One of the things that I would be very concerned about and would regret would be if the excellent work of the legal secretariat to the Law Officers, which has served Law Officers down the decades excellently and

24 Mar 2004 : Column 892

with a high degree of professionalism, somehow was criticised as a result of what has happened. The Attorney-General, Lord Goldsmith, and I value most highly the work of the legal secretariat of the Law Officers, which is recognised throughout the profession as providing the highest quality legal advice.

Vera Baird (Redcar) (Lab): Although I am rather late in the day, may I congratulate the Solicitor-General on the blow that she struck 25 years ago by breaking the barrier of contempt of court, which was a real obstacle to freedom of information in those days? I congratulate her on that and I am sorry not to have done so earlier.

May I also congratulate my right hon. and learned Friend on her wisdom in taking a second opinion and not relying solely on her own legal advice in making the decision? May I deplore the criticism that has been levelled at her when she has asked to come to the House and explain how the decision was taken? If she did not explain that she had taken advice and how it turned out, she would have been heavily criticised for not mentioning it. No doubt, she would also have been belaboured for taking the decision on her own. May I congratulate her, as she did absolutely the right thing?
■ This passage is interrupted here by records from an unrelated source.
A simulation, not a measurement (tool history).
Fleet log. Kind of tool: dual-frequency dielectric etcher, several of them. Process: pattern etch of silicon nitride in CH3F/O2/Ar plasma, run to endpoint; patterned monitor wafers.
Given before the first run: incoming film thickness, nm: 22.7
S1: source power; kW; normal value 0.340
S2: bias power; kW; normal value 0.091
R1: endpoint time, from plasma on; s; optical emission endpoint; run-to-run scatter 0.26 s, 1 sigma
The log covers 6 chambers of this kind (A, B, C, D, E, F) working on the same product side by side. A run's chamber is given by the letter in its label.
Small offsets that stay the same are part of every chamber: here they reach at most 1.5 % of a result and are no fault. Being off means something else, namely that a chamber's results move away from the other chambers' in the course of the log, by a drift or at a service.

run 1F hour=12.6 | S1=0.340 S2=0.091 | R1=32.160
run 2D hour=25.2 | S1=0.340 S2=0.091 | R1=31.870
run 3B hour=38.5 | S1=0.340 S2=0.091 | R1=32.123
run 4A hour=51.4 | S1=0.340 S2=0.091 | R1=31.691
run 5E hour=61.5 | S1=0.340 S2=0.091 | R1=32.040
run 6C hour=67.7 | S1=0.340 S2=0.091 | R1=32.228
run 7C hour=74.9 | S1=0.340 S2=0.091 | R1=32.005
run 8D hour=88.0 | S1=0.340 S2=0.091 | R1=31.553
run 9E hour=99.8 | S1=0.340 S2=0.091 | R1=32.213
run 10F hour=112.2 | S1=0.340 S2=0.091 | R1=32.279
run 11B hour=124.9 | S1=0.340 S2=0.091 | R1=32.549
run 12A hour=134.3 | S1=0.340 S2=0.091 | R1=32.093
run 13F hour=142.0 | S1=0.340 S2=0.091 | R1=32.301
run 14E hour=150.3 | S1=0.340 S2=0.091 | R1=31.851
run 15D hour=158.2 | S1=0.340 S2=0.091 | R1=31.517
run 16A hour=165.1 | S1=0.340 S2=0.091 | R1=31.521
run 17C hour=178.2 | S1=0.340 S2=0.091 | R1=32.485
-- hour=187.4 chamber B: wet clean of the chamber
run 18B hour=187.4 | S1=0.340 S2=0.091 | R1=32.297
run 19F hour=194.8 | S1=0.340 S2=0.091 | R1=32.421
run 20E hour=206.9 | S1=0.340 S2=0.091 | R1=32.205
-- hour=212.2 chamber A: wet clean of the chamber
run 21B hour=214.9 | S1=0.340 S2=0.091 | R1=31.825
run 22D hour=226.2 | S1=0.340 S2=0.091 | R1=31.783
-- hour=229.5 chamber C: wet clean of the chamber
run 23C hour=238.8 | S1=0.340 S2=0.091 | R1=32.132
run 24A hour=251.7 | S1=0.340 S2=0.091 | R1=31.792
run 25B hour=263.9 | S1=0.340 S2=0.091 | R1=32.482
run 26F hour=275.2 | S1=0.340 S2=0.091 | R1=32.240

May I express very briefly my sympathy with anyone who finds themselves in the complicated, multi-layered depths of contempt of court? It is often very hard to know where the public interest lies in that sector, and frankly that whole area of law needs urgent review.

Further to the comments of the hon. Member for Somerton and Frome (Mr. Heath), I have certainly seen a letter from the Law Society suggesting that it is considering writing to all its family practitioners inviting them to review their files to see whether there is a case to be brought out and put into this whole area of review. Is my right hon. and learned Friend aware that the Law Society is going to write to all family solicitors inviting them to submit cases for review, and is that being done with the encouragement of her Department or the Minister for Children?

The Solicitor-General: I thank my hon. and learned Friend for the points that she made. Issues have arisen around the edges of the case that require further review, and I am aware of those that the Solicitors Family Law Association and the Law Society have been looking at.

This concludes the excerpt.